Jeffrey grew up in Wickford and graduated from North Kingstown High School in 2002, where he was a member of the school’s jazz band and its first sailing team. He earned degrees in applied statistics at Rochester Institute of Technology and the University of Rhode Island, then moved to California in 2008 to be with Sam, whom he married in 2013. There, he worked as a statistician, but his wife and mother agree that his passion was photography.
“As a photographer, Jeff made it a priority to travel to the most beautiful places in California, on his own, with Sam, with photographer friends, or with me. We got to see beautiful places in the best light, through his eyes,” Alanna says, recalling family trips to the Sierras, Death Valley, the Redwoods, and California coast.

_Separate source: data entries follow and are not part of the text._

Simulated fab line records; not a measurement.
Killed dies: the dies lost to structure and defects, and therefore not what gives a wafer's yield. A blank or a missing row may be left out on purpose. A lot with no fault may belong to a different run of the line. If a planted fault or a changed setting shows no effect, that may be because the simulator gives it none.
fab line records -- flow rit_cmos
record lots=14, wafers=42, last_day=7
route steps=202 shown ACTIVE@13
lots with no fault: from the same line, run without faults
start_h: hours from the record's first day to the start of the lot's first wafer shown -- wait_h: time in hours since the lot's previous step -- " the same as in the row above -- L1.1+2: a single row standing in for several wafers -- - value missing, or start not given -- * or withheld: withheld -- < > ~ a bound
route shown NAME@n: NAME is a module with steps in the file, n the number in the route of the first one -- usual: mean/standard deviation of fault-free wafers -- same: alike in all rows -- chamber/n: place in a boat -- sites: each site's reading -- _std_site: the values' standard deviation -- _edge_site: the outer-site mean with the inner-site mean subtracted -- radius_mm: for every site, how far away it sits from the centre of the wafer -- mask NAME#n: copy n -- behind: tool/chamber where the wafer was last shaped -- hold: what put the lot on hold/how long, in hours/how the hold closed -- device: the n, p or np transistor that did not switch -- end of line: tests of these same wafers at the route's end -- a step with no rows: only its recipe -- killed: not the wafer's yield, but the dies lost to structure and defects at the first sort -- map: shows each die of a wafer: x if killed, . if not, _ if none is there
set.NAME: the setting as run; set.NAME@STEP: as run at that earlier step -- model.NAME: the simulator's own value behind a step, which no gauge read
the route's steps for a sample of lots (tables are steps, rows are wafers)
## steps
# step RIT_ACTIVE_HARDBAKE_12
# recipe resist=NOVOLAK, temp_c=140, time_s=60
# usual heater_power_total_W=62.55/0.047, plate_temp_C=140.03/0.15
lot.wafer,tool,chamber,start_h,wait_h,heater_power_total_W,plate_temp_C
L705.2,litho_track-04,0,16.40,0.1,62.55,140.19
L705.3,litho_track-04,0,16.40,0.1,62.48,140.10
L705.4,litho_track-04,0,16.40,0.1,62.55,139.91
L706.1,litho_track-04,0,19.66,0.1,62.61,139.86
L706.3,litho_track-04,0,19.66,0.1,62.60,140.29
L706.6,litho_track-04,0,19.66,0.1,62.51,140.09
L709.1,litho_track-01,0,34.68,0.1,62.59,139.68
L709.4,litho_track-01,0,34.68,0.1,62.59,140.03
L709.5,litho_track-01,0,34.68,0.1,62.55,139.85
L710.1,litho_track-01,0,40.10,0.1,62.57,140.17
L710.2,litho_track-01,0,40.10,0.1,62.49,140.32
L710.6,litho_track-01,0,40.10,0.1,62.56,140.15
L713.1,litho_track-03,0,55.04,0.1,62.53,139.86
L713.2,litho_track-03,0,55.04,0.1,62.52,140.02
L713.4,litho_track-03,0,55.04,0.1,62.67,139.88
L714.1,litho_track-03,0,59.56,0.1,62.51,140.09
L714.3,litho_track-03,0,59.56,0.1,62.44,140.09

“He had a quick-witted, goofy side and an extraordinary ability to make friends. We joke that he invented the selfie because he loved crafting self-portraits so much. Jeff left a lasting, positive impression on everyone he met,” Samantha shares.
Jeff died in August 2014 at the age of 30, but his name and spirit will live on through his photographs and through this scholarship fund for students at North Kingstown High School who have demonstrated a passion for photography and an interest in wilderness preservation.
Samantha first learned of the Foundation as a sophomore at URI, when she was awarded a Metcalf Fellowship to participate in an archaeological excavation in Greece. “We’ve come full circle and feel honored to support local student artists,” she concludes.